Wednesday 13 September 2017

Boudica

by Tristan Bernays

seen at Shakespeare's Globe on 12 September 2017

Eleanor Rhode directs Gina McKee as Boudica queen of the Iceni (a tribe in what is now East Anglia) in this new play with Joan Iyiola and Natalie Simpson as her daughters Alonna and Blodwynn, Forbes Masson as Cunobeline and Abraham Popoola as Bladvoc, kings respectively of the neighbouring tribes of the Trinovantes and the Belgae.

The sources for Boudica's story are fragmentary, and the earliest are of course in Latin and based on a Roman point of view hardy sympathetic to a rebellious queen who for a short time posed a threat to the province of Britannia - although of course after her demise she could be safely used as a rhetorical device to point up contrasts between barbarian integrity and the corruption of the imperial court.

Tristan Bernays has therefore had great scope to fashion a Boudica for our times, and to invest her two daughters, usually depicted as nameless victims of Roman military rapine, with contrasting personalities of their own. The result, couched in a mixture of pentameter verse which only rarely rises to poetic force, and modern invective and slang, is a rather mixed bag. Some scenes are extremely effective, such as Boudica's first confrontation with the Roman procurator (an even more venal character than Pontius Pilate in another Roman province), and her later mutilation of a captured Roman; others miss their aim with a more stagey violence (her flogging) - not that anything more graphic would have been pleasant to watch.

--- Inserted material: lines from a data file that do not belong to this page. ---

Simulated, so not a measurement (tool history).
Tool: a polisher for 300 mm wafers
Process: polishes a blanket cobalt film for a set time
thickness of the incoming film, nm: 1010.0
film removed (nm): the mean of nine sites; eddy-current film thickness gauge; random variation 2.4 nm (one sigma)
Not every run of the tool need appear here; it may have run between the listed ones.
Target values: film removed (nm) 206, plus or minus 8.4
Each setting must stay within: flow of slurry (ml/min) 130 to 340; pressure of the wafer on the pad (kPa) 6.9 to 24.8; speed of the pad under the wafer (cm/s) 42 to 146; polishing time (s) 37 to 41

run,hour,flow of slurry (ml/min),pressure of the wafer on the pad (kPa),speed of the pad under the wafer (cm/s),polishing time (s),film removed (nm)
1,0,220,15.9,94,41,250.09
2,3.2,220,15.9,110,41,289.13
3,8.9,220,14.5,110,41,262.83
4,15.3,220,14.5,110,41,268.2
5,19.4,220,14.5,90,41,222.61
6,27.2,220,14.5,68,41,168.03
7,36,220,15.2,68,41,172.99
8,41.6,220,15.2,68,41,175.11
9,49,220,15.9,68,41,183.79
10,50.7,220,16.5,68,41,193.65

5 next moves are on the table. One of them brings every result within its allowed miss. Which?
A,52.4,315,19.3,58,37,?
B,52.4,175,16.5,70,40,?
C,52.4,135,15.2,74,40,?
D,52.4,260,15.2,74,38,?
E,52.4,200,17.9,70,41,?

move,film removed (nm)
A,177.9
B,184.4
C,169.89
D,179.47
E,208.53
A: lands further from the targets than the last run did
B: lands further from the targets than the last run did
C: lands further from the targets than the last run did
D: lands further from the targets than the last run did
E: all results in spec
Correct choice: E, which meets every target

There are interesting and important ideas in the play - the competing claims of tribal and Roman law, which cause the initial clash as the procurator vengefully punishes Boudica and her daughters; the need for squabbling tribes to suspend their animosity in order to fight a common foe; the question of how far brutality on one side exonerates the other in being equally (or more) brutal. Boudica herself is proud and determined, and often recklessly tactless, leaving the hapless ally king Cunobeline to pick up the pieces and in doing so to earn the contempt of the more macho king Badvoc. In the meantime, the two princesses react very differently to their humiliation - Alonna seeks to end the cycle of bloodshed while Blodwynn retreats into unflinching warrior mode, only once revealing the deep sense of shame that she cannot face or extinguish. (While some scenes of their increasing alienation from one another are formulaic, the final confrontation between them carries considerable power and conviction.)

Gina McKee is a commanding presence as Boudica, and she is ably supported by the rest of the cast, but the text creaks at times with exposition and with some awkward soliloquies which address the audience sometimes as Britons (tribespeople), sometimes as Romans (city-dwellers), and the subplot of Alonna defending a 'Roman' woman from Belgic soldiers is a little contrived. Once again the actors' voices were amplified, and even so talented an actress as McKee struggled at times to channel her full powers through a microphone. Again I found that the enveloping sound of the voices belied the visual cues of where the characters were actually standing on stage, particularly when any of them faced away from my direct line of sight. I find this distracting.

Emails warned that there was 'sexual violence' and some 'graphic fight scenes', and the production was therefore unsuitable for those under 14. I am not sure that such warnings have accompanied older plays with similar content (such as 'Titus Andronicus' or some early 17th century revenge tragedies), and the depictions here were tame compared with other productions I have seen even at the Globe. To some extent, then, the production was pulling its punches and covering its back, considering that the actual Iceni rebellion and its suppression were doubtless extremely bloody and grubby. Perhaps there was just too much being packed into the play - the brutality of war, the perturbation about women warriors, the crassness of the Roman rulers, the sisterly rivalry, Boudica's mystical encounter with the goddess Andraste as she dies.

Many Globe performances traditionally end with song and dance; it is not always clear that this is appropriate after a play dealing with the darker aspects of human nature. The outlook of the play as a whole is bleak, foreseeing cycles of violence, revolt and repression, and an uncertain reputation after death. After all this, the cast gave a rousing, not to say joyous,  rendition of the song 'I fought the law and the law won' by The Clash. There seemed to be no irony in this choice, though of course from the Roman point of view this is exactly what happened to Boudica. But the high spirits detracted from the darker messages of the play.